17 out of 28 people asked "When are you due?"
I tell them February 1st, 7 more weeks. When I say 7 more weeks it seems to hit them more that it is much sooner then later, as opposed to the date.
Of the 28 that asked, 13 told me how small I am and if I was sure I am that far along. 21 told me I look great and 1 asked if I was having twins. REALLY?!?
17 also asked if we are having a boy or girl. 3 then took back the question and said "Wait, let me guess" and then studied me up and down like I was on display at a museum. All 3 guessed I am having a boy and of course, all 3 are wrong. Of the 17 that asked boy or girl, all 17 awwwwed and stated a girl and said that girls are the best. I can't help but wonder, if I told them she was really a he, would they just stay quite and feel sorry for me, or would they say little boys are the best?
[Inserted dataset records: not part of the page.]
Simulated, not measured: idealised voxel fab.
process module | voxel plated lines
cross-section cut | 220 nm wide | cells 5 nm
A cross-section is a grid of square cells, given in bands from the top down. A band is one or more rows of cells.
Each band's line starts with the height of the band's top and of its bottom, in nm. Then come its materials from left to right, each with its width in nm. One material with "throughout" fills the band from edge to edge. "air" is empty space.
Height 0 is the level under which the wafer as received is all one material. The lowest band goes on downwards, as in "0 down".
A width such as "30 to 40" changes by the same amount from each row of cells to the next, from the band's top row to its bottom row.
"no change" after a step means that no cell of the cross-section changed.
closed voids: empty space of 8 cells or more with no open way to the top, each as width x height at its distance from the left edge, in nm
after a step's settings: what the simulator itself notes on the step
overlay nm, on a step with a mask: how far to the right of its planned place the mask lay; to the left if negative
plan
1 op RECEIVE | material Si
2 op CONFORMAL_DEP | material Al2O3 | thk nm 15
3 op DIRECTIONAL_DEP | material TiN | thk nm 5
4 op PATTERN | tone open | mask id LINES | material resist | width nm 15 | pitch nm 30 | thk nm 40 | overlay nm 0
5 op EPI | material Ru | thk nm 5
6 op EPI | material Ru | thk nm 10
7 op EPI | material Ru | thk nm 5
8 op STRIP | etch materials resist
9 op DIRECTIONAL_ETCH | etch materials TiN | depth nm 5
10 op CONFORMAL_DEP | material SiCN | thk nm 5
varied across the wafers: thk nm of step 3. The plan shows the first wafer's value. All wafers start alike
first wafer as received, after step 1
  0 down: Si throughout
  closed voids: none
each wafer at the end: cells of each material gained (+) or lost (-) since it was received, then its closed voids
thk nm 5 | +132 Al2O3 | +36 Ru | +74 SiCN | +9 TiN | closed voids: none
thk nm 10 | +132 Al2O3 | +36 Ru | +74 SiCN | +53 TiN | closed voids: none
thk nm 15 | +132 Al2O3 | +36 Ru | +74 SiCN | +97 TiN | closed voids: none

Then with some, the name conversation comes up. Yes we have decided on a name and we are keeping it a surprise. Some say they love that idea, 2 young girls told me today that that was stupid. Excuse me!? I then told them that I thought the shirt they were purchasing was ugly. Bitchy move? Yes. Right move? Oh double yes.
Many women talk about how much they love/loved being pregnant. I can't help but have my jaw drop a bit in admiration and wonder. Really? I mean, I love knowing that Andy and I created this beautiful girl and I get so happy thinking how we have our own family now; but lets be realistic. You loved the 3 months of vomiting your brains out? You loved gaining 15-60 pounds and either having to buy unheard of sizes or stretching out your existing clothes? You loved the varicose veins? Heart burn? Swollen feet? Headaches?
I love my baby and I love Andy, but I do not love being pregnant. Each day I see cute clothes being put out and think about how I can't wait to be skinny again and not have to get dressed in the dark.
Does this make me vain? Sure. I know everyone has their own opinions and thoughts. I know that this doesn't make me a bad person or a bad mom, just honest.
So, I hold my glass of apple juice high, and cheers to motherhood and only having 7 more weeks until I meet my little girl and can get my butt in the gym!